Some times method invocation is not sufficient and you need to record information about payload of the method. Profiler API provide a way to register integer value of custom method payload:
ProfiledCall call = profiler.start("batching.consumer");
Entry[] processedData = consumer.processData();
call.stop(processedData.size);
Suppose you want to measure current state of the system, like how many pending request are in you buffer.
In such cases indicator
tracing could be very handy.
//During service initialization
profiler.attachIndicator("buffer.size", () -> buffer.size());
//During service destruction
profiler.dettachIndicator("buffer.size");
When you are attaching indicator you are saving lambda within profiler. Each time profiler builds report and flushing it into external storage such lambdas will be used to gather indicators values.

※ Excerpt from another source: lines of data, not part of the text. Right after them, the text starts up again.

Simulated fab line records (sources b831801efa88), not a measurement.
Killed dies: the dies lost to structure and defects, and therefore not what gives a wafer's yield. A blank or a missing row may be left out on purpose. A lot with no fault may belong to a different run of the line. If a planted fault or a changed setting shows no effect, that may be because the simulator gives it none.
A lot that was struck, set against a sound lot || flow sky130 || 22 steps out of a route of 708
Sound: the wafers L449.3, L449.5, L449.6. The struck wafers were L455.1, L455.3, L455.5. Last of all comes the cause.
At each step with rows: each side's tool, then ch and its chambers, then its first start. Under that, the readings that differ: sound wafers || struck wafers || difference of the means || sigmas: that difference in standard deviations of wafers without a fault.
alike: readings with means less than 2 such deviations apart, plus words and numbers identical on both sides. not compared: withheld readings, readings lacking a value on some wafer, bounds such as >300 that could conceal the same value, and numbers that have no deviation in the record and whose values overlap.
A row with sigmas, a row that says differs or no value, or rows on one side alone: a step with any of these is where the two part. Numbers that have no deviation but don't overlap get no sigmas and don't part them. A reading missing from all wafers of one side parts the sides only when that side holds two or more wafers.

There are several metrics that Profiler will accumulate and flush to external storage for each ProfiledCall invocation.
Each metric have a name.
- name - dot separated metric name
In given example reporting period is 1 minute. That means that profiler aggregates information during 1 minute and then flushes it to storage.
- reportingTimeAvg = 60_000
Profiler takes into consideration only metrics received from profiled calls that was closed
during reporting period.
Profiled calls 1 was closed and reported in previous reporting period and will be ignored.
Profiled calls #2, #3, #4, #5 will be reported. Their metrics will be used to build report.
Latency is the time in milliseconds between two points: profiledCall start and stop
- latencyMax = 1000ms
- latencyMin = 400ms
- latencyAvg = (1000+1000+400+500) / 4 = 725
Total calls count will be 4.
- stopSum - 4 - how many times profiledCall was invoked
Profiled call #6 not started during current reporting period and will be ignored.
Profiled call #7 started during current reporting period but not stopped yet.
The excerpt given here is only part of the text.